BP plans to convert ageing Turkish refinery into import terminal

Nov 19, 2003 01:00 AM

BP is planning to close its 100,000 bpd ATAS refinery in on Turkey's southern Mediterranean coast and convert the site into a products import terminal due to the high cost of upgrading the ageing facility to meet European fuel specifications, a top BP refining official said.
BP owns 68 % of the plant, Turkey's only privately-owned refinery, which lies near Mersin on Turkey's southern Mediterranean coast. Shell holds a 27 % stake and local company Marmara Petrol the remaining 5 %.

The 42-year old refinery has few complex processing units and needs significant investment to be able produce even unleaded gasoline, a product compulsory in Europe since 2000.
"We've been trying to sell it but haven't had any interest, the thinking at the monument is to turn it into a terminal," BP's vice president of refining Mike Hoffman said on the sidelines of a London refining conference.

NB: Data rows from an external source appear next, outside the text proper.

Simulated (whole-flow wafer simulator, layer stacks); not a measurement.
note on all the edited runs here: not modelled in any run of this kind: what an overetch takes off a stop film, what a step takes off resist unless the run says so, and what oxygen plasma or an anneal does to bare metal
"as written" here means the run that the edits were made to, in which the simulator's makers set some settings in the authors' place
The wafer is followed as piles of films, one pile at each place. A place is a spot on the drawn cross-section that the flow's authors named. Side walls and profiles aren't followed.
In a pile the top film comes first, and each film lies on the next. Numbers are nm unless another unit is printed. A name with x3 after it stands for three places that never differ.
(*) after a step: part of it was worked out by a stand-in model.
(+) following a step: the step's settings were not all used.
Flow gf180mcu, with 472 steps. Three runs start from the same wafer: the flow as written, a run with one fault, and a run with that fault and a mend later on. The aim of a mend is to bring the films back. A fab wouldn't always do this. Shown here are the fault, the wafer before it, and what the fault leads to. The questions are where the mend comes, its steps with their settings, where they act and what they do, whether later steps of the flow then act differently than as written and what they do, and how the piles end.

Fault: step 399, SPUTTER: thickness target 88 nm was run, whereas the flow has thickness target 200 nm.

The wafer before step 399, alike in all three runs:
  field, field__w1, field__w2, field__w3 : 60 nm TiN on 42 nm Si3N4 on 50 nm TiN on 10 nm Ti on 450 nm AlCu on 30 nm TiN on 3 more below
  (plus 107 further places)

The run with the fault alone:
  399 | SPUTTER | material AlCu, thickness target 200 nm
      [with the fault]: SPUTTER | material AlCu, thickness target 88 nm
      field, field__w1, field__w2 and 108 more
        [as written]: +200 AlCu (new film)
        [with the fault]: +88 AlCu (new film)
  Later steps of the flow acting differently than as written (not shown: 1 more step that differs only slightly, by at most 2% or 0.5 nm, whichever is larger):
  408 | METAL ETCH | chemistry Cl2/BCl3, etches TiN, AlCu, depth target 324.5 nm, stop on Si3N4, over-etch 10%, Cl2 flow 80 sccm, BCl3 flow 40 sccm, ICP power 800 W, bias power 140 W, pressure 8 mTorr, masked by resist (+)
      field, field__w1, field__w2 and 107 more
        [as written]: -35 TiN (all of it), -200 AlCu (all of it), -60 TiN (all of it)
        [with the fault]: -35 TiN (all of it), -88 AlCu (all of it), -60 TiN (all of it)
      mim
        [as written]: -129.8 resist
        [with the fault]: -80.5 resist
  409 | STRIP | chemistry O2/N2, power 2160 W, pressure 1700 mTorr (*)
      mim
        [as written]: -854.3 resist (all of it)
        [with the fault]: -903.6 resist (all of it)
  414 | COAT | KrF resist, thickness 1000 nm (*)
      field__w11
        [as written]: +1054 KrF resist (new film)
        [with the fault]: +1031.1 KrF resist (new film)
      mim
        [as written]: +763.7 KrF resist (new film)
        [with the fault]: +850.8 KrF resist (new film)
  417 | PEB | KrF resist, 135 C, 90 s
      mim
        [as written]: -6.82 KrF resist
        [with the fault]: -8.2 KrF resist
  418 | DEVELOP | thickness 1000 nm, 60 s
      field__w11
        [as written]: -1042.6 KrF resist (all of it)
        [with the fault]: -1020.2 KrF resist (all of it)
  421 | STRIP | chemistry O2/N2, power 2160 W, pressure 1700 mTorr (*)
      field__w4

The Turkish parliament is currently discussing new fuel specification laws which would require local refineries to produce European Union quality products by 2007. The regulations would tighten limits on benzene, aromatics, sulphur levels and outlaw lead in gasoline, to bring them in line with Europe's Auto Oil I specs.
"The timing (of the closure) will depend on how soon (state refiner) Tupras switches to cleaner fuels," Hoffman said.

The ATAS refinery would currently need at least $ 30 mm of spending to produce diesel with less than 50 ppm sulphur and lead-free gasoline, according to Turkish refining sources close to the plant.
European rules require all gasoline and diesel contain less than 50 ppm sulphur by 2005, although these products are already widely sold in Europe.